3. What is my or my organization’s compliance responsibility?
If you work at a company that creates or utilizes high-risk AI tools, it’s important to ensure that your product is functioning within complete compliance of the AI Act, as those who fail to comply are subject to a tiered approach of penalties—and those penalties aren’t cheap. “with the most serious reserved for those breaking the “unacceptable uses” ban. At the top end are fines of up to 30 million euros, or 6% of the company’s global turnover (whichever is higher).” The European AI office was developed to not only enforce these new regulations, but also to assist in assessments and preparation to ensure your organization remains compliant.
One of the key takeaways is, “Meaningful human oversight is [a] cornerstone of the EU AI Act,” it’s important to maintain close connection with how AI is being utilized throughout your organization – even if you’re simply leveraging a more high-risk product to fuel your more minimal- to low-risk operation.
What does this mean for the future of contracting?
While most workflow automation tools, like a Contract Lifecycle Management (CLM) solution, might fall into a minimal- to low-risk tier of AI practice, it’s important to be aware of how you’re using it throughout the organization.
For example, if utilizing a Generative AI tool to create or amend a contract, one’s responsibility comes in on both the input and output side. What question or prompt did they use in order to generate this clause or document? Was the directive posed in a way that could create a non-compliant outcome? Is the output or answer received by this AI-model acceptable as is, or does it require editing on the user’s part to ensure that when this contract is sent and signed, it’s following all AI Act guidelines?

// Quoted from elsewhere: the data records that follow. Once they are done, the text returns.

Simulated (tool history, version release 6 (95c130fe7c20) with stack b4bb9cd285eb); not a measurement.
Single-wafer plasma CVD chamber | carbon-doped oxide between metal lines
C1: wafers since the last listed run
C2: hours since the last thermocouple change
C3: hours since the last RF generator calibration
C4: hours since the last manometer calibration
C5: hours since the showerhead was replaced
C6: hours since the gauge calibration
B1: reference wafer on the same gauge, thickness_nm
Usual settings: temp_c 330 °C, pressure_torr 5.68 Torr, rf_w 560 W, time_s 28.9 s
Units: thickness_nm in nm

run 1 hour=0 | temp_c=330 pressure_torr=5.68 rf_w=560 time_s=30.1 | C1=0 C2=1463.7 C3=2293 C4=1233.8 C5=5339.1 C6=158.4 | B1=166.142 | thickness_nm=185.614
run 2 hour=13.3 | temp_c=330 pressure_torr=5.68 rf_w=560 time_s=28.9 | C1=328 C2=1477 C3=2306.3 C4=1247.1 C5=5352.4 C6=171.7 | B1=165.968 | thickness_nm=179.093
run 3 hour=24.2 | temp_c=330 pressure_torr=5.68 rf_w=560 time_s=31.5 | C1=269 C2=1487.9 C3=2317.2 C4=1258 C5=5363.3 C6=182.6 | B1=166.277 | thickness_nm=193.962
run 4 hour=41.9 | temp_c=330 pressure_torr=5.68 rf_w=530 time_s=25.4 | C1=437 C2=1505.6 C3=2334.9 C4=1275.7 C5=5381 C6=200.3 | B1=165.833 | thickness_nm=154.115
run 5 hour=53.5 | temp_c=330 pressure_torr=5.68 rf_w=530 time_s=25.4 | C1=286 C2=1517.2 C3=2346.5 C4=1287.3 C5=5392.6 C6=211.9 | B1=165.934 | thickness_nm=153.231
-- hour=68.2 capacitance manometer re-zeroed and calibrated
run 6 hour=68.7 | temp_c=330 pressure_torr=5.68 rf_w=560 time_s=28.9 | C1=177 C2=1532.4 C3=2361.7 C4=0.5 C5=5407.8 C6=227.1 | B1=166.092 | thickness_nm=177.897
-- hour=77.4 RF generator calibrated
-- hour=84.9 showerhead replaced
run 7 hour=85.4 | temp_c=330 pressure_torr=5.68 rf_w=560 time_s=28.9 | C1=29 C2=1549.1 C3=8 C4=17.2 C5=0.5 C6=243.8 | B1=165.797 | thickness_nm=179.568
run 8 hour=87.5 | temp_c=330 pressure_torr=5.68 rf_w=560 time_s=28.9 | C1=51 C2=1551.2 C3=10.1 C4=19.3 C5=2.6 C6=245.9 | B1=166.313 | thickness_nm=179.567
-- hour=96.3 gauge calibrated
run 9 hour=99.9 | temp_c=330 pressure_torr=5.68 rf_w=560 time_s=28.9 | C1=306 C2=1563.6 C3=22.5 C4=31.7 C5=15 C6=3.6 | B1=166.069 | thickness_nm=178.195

It’s possible that the next “it” job on the market will be directly AI related, with the EU AI office already suggesting the creation of Chief AI Officers and compliance specialists, ensuring this fast-growing technology is used the right way.
The clock is officially ticking. Are you maximizing AI tools across your operation? It’s time to evaluate your operation and ensure you’re not only compliant with the AI Act, but that you keep an eye on this rapidly evolving technology space.